We start the characterization of the device without feedback by measuring the power distribution between the two directions (CW and CCW) as a function of the injected current. This is shown in Fig. 2. As can be seen in this figure, the threshold current of the device is 30 mA, and the SRL is bidirectional for all currents above the threshold. The laser emits in the two directions with slightly more power in the CW direction than in the CCW direction. The absence of a bistable unidirectional regime in Fig. 2 indicates that the backscattering [27] is large in this device, probably caused by reflections in the MMI couplers. We used the oscilloscope to measure time traces of the device’s output, in which we did not notice any alternate oscillations or other dynamical fluctuations in the intensity.
Next, we measure the optical spectrum at the device’s output (see Fig. 3). The measured LM spacing is around 0.2 nm. We notice that the device’s output is multi-mode close to the threshold. For specific values of the pump current, the device emits in a single LM (see e.g. the spectrum at 45 mA in Fig. 3). At larger pumping currents, the device output is typically multi-mode as is illustrated by the spectrum measured at 55 mA in Fig. 3. Remark that at higher temperatures, the LMs and thus also of the laser emission shifts to longer wavelengths, but we still observe similar behavior as what is observed at 21 °C.
4. Device characterization: SRL with single feedback
We investigate in this section the effect of the feedback on the device’s output. We apply feedback only in one direction and we investigate the effect of the different components in the feedback arm. For the experiments discussed on this section, we only use FOF from feedback arm 1 in Fig. 1.
4.1. Role of the phase shifter section
One novelty of our device is that we can experimentally investigate the effect of the phase of the feedback separately from the effect of the strength of the feedback. We use three probes in this measurement. One probe is used to bias the SRL at 60 mA, the second is used to bias the SOA at 40 mA. The third probe is used to change the phase of the feedback by changing the current in the phase section of the feedback.
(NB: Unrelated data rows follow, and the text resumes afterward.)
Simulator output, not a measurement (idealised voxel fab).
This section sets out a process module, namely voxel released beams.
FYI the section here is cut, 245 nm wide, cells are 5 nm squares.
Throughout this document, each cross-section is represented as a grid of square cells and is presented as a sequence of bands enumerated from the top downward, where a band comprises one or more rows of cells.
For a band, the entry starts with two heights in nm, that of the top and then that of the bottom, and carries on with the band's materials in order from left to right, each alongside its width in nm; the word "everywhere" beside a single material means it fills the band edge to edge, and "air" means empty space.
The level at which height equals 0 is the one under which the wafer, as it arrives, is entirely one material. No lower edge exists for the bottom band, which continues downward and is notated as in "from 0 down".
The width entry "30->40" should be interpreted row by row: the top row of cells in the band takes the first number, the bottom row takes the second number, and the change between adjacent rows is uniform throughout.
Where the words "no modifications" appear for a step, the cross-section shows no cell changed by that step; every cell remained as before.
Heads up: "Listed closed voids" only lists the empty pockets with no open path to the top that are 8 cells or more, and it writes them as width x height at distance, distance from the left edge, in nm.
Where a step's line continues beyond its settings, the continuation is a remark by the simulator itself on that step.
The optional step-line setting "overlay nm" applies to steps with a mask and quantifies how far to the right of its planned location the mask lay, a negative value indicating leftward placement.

In Fig. 4 we plot the peak emission wavelength when changing the current Iphase in the phase section. We also plot the corresponding Side Mode Suppression Ratio (SMSR) between the largest and second largest peak in the optical spectrum. When Iphase = 0mA, the peak emitted wavelength is 1551.264 nm and the SMSR is 40dB, indicating that the laser emits a single LM. When we compare this to the spectra in Fig. 3, it is clear that the FOF is able to make the SRL single-longitudinal mode at a wavelength that corresponds to the reflection band of the DBR in the feedback arm. We also notice from Fig. 4 that, although the DBR reflection band has a width of about 2 nm that is much larger than the LM mode spacing of 0.2nm, only a single LM is selected by the FOF. When Iphase is increased, the SRL successively jumps to adjacent LMs at lower wavelengths, showing that the feedback phase can be used to fine tune the LM that is selected by the FOF. When further increasing Iphase, the SRL jumps back to the LM at 1551.263 nm when Iphase = 0.9mA. This seems to indicate that the feedback phase has undergone a shift over 2π when Iphase is changed from 0 mA to 0.9 mA. For still larger values of Iphase, this pattern repeats itself but now the change needed in Iphase in order to obtain a 2π phase shift becomes much larger. This indicates that the phase change in the phase section is not linearly dependent on Iphase.
Fig. 4 Peak wavelength (top) and SMSR (bottom) of the device’s output as a function of the current injected in the phase section in feedback arm 1, while the SRL is biased at 60 mA and the SOA in feedback arm 1 is biased at 40 mA.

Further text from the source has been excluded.